Nine years later, residents in the village of Tully are now within safe walking distance of a locally owned grocery store housed in a once-burned out building with a rich history.
The Local Food Market Tully officially opened in December on the ground floor of the newly renovated building. The store, located at 8 Clinton Street, is owned by Chastity Mydlenski, who also owns the Local Food Market in Cortland, known for selling organic goods and products sourced from local farms.
How it happened
When Beth Greenwood, a Tully resident, was in graduate school, she learned about a concept called social business, a cause-driven business model in which investors gradually recoup their investment but cannot take any dividend beyond that point.
Greenwood, who is also the mayor of Tully, thought the same idea could be applied to a locally owned grocery store.
“I came up with this kind of crazy notion that we could use that social business model on a local scale here in Tully,” Greenwood recalls. (The idea would later serve as her final project in graduate school.)
Greenwood and her husband launched Build Hope, LLC, and began encouraging Tully residents to invest or volunteer in a project that would bring a grocery store back to the village.
With the help of some initial investors, Build Hope purchased the 8 Clinton Street building at a tax auction and began to seek more investors for the project. The project went on to raise nearly $345,000 from more than 30 investors, Greenwood said.
With funding secured for the project, Greenwood and her family began personally gutting the interior of the building. She and her husband own several rental properties in the area, so the experience was not an unfamiliar one.
“We really enjoy old buildings,” she said. “Especially with a lot of the smaller, old downtowns, a lot of the old buildings fall into disrepair and you lose that character of the downtown.”
“Folks have been thrilled”
The Local Food Market Tully is located on the ground floor of the building at 8 Clinton Street, with three apartment rentals on the second floor. Located in the basement of the building is Tully Women’s Fitness and Wellness, which offers yoga, Zumba and nutritional counseling classes.
Rent and utility costs will help Mydlenski, the grocery store owner, cover the cost of doing business until she can secure enough funds to purchase the building outright, Greenwood said.
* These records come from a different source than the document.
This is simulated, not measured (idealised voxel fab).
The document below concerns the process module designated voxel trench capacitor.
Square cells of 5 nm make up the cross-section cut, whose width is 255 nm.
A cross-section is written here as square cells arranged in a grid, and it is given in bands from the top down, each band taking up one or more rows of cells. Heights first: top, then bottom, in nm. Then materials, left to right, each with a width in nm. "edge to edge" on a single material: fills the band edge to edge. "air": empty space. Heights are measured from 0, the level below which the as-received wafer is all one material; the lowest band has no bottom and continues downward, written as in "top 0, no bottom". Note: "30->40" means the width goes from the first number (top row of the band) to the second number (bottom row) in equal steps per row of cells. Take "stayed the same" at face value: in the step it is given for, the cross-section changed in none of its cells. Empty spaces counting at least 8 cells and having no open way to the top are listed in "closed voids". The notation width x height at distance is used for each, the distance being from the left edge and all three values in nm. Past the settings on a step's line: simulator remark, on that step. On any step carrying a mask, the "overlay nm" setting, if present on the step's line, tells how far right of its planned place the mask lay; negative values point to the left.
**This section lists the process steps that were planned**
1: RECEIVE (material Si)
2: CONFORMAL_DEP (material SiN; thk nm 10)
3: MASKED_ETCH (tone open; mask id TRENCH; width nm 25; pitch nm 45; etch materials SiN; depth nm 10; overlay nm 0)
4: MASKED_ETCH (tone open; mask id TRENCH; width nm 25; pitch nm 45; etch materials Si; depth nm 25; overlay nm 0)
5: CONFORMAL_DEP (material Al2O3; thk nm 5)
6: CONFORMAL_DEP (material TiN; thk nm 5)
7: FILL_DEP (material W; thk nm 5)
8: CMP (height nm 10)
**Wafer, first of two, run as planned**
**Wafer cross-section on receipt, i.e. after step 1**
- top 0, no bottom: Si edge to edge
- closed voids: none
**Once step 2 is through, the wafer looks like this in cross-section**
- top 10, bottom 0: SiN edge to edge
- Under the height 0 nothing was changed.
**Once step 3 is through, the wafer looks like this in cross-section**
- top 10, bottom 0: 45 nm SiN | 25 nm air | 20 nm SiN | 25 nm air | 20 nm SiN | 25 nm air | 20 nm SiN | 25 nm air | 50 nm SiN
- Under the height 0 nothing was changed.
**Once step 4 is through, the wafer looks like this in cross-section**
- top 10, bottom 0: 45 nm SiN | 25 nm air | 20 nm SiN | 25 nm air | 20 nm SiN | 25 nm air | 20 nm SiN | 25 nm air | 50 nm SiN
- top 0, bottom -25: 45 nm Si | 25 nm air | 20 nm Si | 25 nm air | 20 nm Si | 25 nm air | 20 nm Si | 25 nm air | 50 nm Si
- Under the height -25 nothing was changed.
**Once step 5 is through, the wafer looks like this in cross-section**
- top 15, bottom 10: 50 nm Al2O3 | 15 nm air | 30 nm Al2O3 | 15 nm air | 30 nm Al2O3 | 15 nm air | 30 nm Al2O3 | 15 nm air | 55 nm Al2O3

Mydlenski says customers who visit the Tully store will find several products that are also sold at the Cortland location.
“To me, this day and age, there should not be a community that does not have access to healthy food,” Mydlenski said.
When reached by phone Thursday, Greenwood said she was optimistic that the project would succeed.
“Folks in the community have been thrilled to have a little store back open,” Greenwood said. “The wild theory seems to be working out in practice.”